Table of Contents
Stress Components
Scan&Solve can display all general stress components. Checking the component stresses can be a way to verify that the correct boundary conditions were applied to the model. Viewing the individual stress components can also provide insight on the cause of a high danger level in a particular region.
This page illustrates the component stress states by modeling some basic loading cases. Using mechanics of materials, solutions for stress problems arise from the use of a differential stress element. The model below is meant to show the standard notation for component stresses, and the differential element is modeled as a 1m cube.
Scan&Solve computes the component stresses from the calculated displacements using linear elasticity. The stresses are oriented to the model's global coordinate system.
General Stress Components
The first letter of the stress component refers to the face of the element the stress is acting on, and the second letters refers to the direction of action. For example, Stress XY refers to the shear stress acting in the Y direction on the X face of the element. Stress XX is the normal stress acting on the X face in the X direction, and can be referred to as just Stress X.
For a differential stress element, the shear stress components acting on intersecting faces have the same magnitude. Stress XY must equal Stress YX, and Scan&Solve consolidates these options in the component menu. The normal stress and shear stress components are illustrated on the model below.
Axial Tension Loading
This load case illustrates Scan&Solve's display of the normal stress component Stress XX. The X element face is loaded with a 1 N distributed force, which corresponds to an axial tensile stress of 1 Pa. The opposite X element face is restrained in the X, Y, and Z directions.
The deformation of the model is shown below. Note that the 1 Pa Stress XX value is uniform across the model.
Shear Loading
Shear stresses act parallel to the corresponding face of the differential stress element. The static equilibrium loading for an element loaded only in Shear XY and YX is shown below. A 1 N force is applied parallel to each face, which creates a 1 Pa shear stress in the directions shown.

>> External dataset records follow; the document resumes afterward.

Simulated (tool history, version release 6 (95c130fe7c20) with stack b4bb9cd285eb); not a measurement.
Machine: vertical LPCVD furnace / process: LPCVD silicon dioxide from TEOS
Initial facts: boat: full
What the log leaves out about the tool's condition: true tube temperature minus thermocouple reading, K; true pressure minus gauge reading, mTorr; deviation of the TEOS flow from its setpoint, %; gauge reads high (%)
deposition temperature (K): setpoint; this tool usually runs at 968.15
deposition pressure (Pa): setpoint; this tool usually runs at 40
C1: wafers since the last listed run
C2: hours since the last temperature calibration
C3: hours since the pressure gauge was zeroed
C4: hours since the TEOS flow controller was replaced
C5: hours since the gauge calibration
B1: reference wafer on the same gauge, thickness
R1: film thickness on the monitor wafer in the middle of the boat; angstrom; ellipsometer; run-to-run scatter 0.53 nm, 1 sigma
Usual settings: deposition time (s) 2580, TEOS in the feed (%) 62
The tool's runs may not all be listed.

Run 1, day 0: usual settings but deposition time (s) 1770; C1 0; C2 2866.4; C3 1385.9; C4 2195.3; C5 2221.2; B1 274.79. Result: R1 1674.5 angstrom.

Even though the loading of the model results in static equilibrium, the model must still be restrained in the X, Y, and Z direction in some way. The Z direction face of the model was chosen to be restrained. Because the loading itself satisfies static equilibrium, there should be no shear stress acting on the restrained boundary.
As expected, the Stress XY component on the Z face is close to zero. In addition, the Stress XY components on all faces except the top is 1 Pa.
Note the shape of deformation of the model. For pure shear stress, the unrestrained, unloaded face of the model becomes squished into a parallelogram.